HRW Blasts Detention of Russian Reporters

Human Rights Watch (HRW) has condemned the detention of five Russian journalists who engaged in peaceful, individual pickets in support of a threatened colleague.

It said the arbitrary detention on Wednesday “is a chilling demonstration of how repressive and abusive Russia’s new regulations on demonstrations are,” HRW said in a statement.

It urged the Kremlin to revise the new law on public rallies, which was the basis for the detentions, since it is “incompatible with Russia’s legal obligations to respect and uphold freedom of expression and assembly.”

The police detained the journalists in front of the building that houses Russia’s Investigation Committee, the state agency in charge of criminal investigations. The journalists were trying to hold up posters protesting threats by the head of the Investigation Committee, Alexander Bastrykin, against Sergei Sokolov, the deputy chief editor of Novaya Gazeta, one of Russia’s leading independent media outlets.

The detained journalists were Natella Boltyanskaya, Olga Bychkova, Alina Grebneva, and Vladimir Varfolomeyev, from Ekho Moskvy Radio, and Alexander Podrabinek, a prominent freelance reporter. Bychkova told Human Rights Watch that each was there as an individual and that each was conducting a one-person picket, which by law does not require prior authorization.

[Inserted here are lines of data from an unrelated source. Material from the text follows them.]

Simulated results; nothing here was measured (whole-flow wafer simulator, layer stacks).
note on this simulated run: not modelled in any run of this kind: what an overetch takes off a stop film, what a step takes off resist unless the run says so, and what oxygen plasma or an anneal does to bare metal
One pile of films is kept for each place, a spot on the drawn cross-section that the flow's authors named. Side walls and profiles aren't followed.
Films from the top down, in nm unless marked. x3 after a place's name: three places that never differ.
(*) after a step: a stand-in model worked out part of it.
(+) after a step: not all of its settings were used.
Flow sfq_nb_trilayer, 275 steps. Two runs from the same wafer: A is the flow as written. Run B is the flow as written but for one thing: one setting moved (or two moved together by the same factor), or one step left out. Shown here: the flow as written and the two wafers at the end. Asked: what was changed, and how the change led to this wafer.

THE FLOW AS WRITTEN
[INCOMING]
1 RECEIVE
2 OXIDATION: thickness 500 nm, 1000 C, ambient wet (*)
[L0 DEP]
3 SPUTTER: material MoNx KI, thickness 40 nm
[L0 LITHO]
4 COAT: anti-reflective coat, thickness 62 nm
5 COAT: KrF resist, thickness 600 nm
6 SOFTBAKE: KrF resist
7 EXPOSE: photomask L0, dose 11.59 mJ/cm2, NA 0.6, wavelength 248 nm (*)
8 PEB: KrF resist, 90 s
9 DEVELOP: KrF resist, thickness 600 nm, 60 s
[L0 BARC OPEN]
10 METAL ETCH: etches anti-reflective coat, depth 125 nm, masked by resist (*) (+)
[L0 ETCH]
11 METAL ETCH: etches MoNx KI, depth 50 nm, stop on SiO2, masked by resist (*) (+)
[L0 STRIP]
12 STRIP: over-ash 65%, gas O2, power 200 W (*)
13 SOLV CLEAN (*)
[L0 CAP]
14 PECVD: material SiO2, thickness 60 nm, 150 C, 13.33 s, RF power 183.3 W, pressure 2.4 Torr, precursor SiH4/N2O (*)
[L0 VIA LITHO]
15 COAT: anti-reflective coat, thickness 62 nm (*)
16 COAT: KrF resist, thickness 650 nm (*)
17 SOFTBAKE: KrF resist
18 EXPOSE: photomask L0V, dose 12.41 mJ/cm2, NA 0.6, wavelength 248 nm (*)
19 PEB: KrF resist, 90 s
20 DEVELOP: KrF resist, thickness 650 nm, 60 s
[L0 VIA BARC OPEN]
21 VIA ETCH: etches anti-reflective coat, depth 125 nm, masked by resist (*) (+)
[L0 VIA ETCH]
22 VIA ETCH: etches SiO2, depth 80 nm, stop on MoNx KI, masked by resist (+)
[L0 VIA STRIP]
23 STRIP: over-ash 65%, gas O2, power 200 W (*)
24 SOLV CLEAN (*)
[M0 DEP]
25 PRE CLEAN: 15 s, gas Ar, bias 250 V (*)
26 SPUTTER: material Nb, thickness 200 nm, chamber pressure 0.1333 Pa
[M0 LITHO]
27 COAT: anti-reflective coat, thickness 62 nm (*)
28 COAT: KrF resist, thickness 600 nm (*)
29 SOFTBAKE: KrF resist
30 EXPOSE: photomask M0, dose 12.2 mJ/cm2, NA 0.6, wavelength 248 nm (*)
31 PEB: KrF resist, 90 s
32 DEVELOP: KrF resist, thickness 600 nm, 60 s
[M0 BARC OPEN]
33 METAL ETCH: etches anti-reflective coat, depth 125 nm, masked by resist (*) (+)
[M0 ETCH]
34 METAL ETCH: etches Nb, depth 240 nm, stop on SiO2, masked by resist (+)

However, according to legislation on public rallies adopted last week, individual pickets can be regarded as organized public events if they appear to “have attributes of planned collective action” and therefore are required to provide advance notification, HRW said.

Human Rights Watch noted that the intent of the journalists was to express solidarity for a colleague, whom they believed to be facing an urgent security situation.

In an open letter published in Novaya Gazeta on June 13, its chief editor, Dmitry Muratov, said that Bastrykin blatantly threatened Sokolov because he had, in a recent article, accused the Investigation Committee and its chief of “covering up” for crime bosses. Muratov said that late on June 4 Bastrykin’s security guards forced Sokolov into a car and took him to the woods outside Moscow, where Bastrykin personally confronted the journalist and aggressively threatened him with physical violence.

In the early evening of June 14, Bastrykin, who had initially denied Muratov’s accusations in an interview with Izvestia, met with Muratov and other chief editors of leading Russian media outlets. Novaya Gazeta said that Bastrykin used the meeting to apologize for his behavior. “I had no right to lose my temper, but I lost it, and I’m sorry about it,” Bastrykin was quoted as saying.

Novaya Gazeta’s press service told Human Rights Watch that the publication is satisfied with the outcome and is not asking for an investigation as it “did not want to fight a war with the Investigation Committee.” The outlet also said that Sokolov, who left Russia after the threats because he feared for his life, will return to Russia promptly, after receiving personal guarantees from Bastrykin.

Human Rights Watch said it is “profoundly concerned that a top level Russian official has threatened a journalist.”

“Russia’s international partners should raise with the Russian leadership the increasingly hostile conditions for journalists in the country and urge Russia to foster a favorable working climate for independent press.”